## A Geometry Problem from the 2008 Singapore Mathematical Olympiad

January 21, 2009

Problem: Problem 1 from the Singapore Mathematical Olympiad 2008 (Junior Section, Round 2) of June 28, 2008. Collected at the 2008 International Mathematical Olympiad, Madrid Spain, July 2008.

In $△ABC$, $\angle ACB=9{0}^{\circ }$, $D$ is the foot of the altitude from $C$ to $\overline{AB}$, and $E$ is the point on the side $\overline{BC}$ such that $CE=BD∕2$. Prove that $AD+CE=AE$.

Solution: Let the lengths of the sides of the triangle be $a$ (opposite $\angle CAB$), $b$ (opposite $\angle CBA$) and $c$ (opposite $\angle ACB$). Then by the Pythagorean Theorem, ${a}^{2}+{b}^{2}={c}^{2}$. Note that $△ACD\sim △BCD\sim △ABC$. Therefore, $AD={b}^{2}∕c$ and $CD=ab∕c$. Let $F$ be the midpoint of $\overline{DB}$. Also $BD={a}^{2}∕c$. Let $F$ be the midpoint of $\overline{BD}$. Then $DF=FB=CE={a}^{2}∕\left(2c\right)$. Then $AD+CE={b}^{2}∕c+{a}^{2}∕\left(2c\right)$. By the Pythagorean Theorem applied to $△AEC$, $A{E}^{2}={\left({a}^{2}∕\left(2c\right)\right)}^{2}+{b}^{2}={a}^{4}∕\left(4{c}^{2}\right)+{b}^{2}$. Now compare ${\left(AD+CE\right)}^{2}={\left({b}^{2}∕c+{a}^{2}∕\left(2c\right)\right)}^{2}={b}^{4}∕{c}^{2}+{a}^{2}{b}^{2}∕{c}^{2}+{a}^{4}∕\left(4{c}^{2}\right)={b}^{2}\left({b}^{2}+{a}^{2}\right)∕{c}^{2}+{a}^{4}∕\left(4{c}^{2}\right)={b}^{2}+{a}^{4}∕\left(4{c}^{2}\right)$. So $A{E}^{2}={\left(AD+CE\right)}^{2}$ and $AE=AD+CE$.
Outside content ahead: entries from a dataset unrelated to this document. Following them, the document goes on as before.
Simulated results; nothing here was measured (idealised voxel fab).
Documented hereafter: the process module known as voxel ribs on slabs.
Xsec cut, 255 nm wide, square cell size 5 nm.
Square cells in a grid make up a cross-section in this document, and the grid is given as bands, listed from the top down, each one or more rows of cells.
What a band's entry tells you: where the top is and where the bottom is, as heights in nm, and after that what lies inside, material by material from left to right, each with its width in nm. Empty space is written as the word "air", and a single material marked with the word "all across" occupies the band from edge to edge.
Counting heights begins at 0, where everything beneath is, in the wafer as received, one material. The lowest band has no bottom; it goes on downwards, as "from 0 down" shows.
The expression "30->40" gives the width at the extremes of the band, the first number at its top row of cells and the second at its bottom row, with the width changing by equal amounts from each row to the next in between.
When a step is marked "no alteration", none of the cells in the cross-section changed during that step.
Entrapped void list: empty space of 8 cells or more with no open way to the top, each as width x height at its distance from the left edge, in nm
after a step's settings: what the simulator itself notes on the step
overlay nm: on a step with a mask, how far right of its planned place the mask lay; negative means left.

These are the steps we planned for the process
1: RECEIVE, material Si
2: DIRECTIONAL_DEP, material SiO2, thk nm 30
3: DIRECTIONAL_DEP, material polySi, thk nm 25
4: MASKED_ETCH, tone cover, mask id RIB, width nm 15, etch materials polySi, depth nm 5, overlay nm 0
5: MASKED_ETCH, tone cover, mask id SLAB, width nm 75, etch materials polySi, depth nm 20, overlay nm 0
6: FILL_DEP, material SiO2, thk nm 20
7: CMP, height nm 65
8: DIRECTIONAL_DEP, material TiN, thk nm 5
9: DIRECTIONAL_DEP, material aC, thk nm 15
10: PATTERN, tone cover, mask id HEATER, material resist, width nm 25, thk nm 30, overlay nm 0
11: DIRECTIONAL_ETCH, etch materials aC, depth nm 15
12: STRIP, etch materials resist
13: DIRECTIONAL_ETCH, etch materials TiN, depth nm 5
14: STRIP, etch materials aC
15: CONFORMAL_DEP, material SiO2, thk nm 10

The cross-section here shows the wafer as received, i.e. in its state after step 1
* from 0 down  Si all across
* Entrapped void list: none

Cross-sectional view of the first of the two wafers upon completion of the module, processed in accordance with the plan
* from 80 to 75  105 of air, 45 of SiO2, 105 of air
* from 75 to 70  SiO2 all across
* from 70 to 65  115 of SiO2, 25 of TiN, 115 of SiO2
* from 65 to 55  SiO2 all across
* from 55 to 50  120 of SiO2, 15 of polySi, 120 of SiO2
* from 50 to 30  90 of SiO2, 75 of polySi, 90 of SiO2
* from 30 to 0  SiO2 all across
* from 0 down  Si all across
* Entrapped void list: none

Observe in the GeoGebra applet that length $g=AE$ is the sum of lengths $h=AD$ and $i=CE$.

Sorry, the GeoGebra Applet could not be started. Please make sure that Java 1.4.2 (or later) is installed and active in your browser (Click here to install Java now)

Commentary: This problem depends on the fairly well-known theorem that the altitude from the right angle to the hypotenuse creates similar right triangles. Given that the problem statement involves a right triangle, using the Pythagorean Theorem to solve the problem is natural. After that, the rest of the of the problem follows quickly and easily.